Viewing: What » Ethos » It stinks.

It stinks.

(6 minute read.)

The essence of marketing?

(continued… page 2 of 3)

Page 1 2 3

Moving on…

Where am I going with this? Simple: I'm slating in-vogue business methods which are counter-productive to the best efforts of good people trying to do decent things, and which contribute to an overall helps-nobody dumbing-down.

Like what? Like this…

Enough. F***in' enough.

…accepted follow-the-crowd 'wisdom' like 'get on Facebook, start Twitter-ing, hone your elevator pitch, attention-grabbing headline, strong CTAs, sevens in your pricing, free!, special reports and if-you-order-now bonuses, articles beginning with numbers, email lists, get-on-my-list enticements, groupie 'great post!' blog comments, 'your investment' (it's a 'price', stoopid), ya-better-not-miss-this-or-you'll-die-sad-and-lonely-sucker pitches, buy-this-now squeeze pages, testimonials, website seals, 2.0, unconditional guarantees, writing your bio in the third person, 'all marketers are liars' (we're not; 'storytellers?' yes, 'liars?' no), clichés and other lame lingo, same-as-the-others business networking sites, 'click here for', and other assorted paint-by-numbers 'business-building' dumbed-down f***wittery I forgot to mention here and which panders to the lowest common denominator rather than raising the damn bar.

Why my dis-ease with it? Just because I 'don't like it'? Hell, f*** no. Not. At. All. Why then? Simple…

It's not that there's anything wrong, per se, with such stuff, but for many it's become 'the way to do business', and blindly followed with little-or-no real understanding.

The losers here are sensible business principle & practice and 'real marketing'… which are fast becoming 'oh, that's so yesterday' unknowns.

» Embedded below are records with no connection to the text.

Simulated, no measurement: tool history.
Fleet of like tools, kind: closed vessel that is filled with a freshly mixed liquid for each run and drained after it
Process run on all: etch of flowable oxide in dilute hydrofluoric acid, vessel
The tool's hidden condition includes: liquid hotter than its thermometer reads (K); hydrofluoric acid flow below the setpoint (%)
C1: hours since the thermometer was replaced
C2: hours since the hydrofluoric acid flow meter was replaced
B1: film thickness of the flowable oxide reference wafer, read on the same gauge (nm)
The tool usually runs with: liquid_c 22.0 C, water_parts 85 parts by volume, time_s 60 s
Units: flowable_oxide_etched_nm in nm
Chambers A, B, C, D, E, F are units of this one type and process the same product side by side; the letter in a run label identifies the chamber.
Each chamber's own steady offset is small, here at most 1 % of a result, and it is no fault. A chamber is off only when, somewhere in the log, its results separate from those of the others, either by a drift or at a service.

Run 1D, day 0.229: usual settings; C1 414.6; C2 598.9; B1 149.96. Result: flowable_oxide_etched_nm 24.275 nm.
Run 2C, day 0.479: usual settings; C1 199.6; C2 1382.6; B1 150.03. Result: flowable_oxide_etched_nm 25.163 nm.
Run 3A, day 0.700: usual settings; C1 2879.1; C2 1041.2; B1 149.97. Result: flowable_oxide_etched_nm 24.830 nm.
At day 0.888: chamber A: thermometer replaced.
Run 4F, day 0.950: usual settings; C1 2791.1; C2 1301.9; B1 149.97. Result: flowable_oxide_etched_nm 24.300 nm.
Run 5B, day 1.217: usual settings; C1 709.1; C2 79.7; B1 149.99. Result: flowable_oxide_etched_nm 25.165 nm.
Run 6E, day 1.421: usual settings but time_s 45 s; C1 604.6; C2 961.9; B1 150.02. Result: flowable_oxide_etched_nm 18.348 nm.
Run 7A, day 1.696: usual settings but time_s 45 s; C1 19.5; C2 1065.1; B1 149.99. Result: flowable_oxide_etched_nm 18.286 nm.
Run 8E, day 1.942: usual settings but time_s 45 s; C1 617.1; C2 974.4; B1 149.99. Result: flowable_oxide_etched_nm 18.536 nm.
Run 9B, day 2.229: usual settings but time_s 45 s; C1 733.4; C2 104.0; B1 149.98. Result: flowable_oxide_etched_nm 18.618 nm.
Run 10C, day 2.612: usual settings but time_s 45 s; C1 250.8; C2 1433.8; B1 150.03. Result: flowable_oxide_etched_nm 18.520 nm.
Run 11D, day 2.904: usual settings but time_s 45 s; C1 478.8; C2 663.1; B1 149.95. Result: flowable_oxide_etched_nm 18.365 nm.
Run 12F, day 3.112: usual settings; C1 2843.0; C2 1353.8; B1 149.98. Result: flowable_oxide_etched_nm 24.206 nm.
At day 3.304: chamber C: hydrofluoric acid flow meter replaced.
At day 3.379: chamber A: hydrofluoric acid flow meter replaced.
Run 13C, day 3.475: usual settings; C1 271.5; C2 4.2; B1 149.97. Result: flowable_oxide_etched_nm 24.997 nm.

Like lies, dogshit in the streets, uncaring ineptitude, my mother's holier-than-thou attitude, and a bunch of other stuff which were I not so fried I'd likely bother to recall, there's no excuse for such stupidity.

So what were once vices become habits and, in swallowing the advice from the 'I'm a fully-loaded rocketship to the stars in-demand leader-in-my-field and so expensive-I-price-by-the-half-hour but-I'm-not-telling-you-this-to-impress business advisor', people who don't know better then figure this must be the way to do it and so another ounce of integrity bites the dust.

Major crime? Hardly. But nonetheless another brick in the wall against which god bangs her head wondering just why she didn't stop early, before putting people on the planet. 'And on the sixth and seventh days she rested' would have been a whole other tale.

Whilst the digerati pundits speak of how the web has leveled things with the seemingly plausible 'a domain/site costs you the same twelve bucks as it does Coke, so you can compete evenly', that's of course total crap. 'Just the start matey', to prosper you'll need a lot more than just those few bucks.

What this directly translates into is 'being mediocre is now easy, fast and cheap'. Any idiot can slap-up a replicant template site, but building something good (or even worthwhile) is a whole other game.

Instead of taking some of the money it would have cost to have set-up-shop pre-web, redirecting it toward learning what's required to do good business and thus become at least competent, we now have legions of the-not-very-good trading among themselves.

Simply, we have too many businesses doing same-ol' me-too stuff, and not very well. And this, considering just how much good learning material is freely (often literally) available, is the cherry of stupidity on the hot fudge sundae of ignorance and dumbness which comprises much of modern-day commerce.

Notes… »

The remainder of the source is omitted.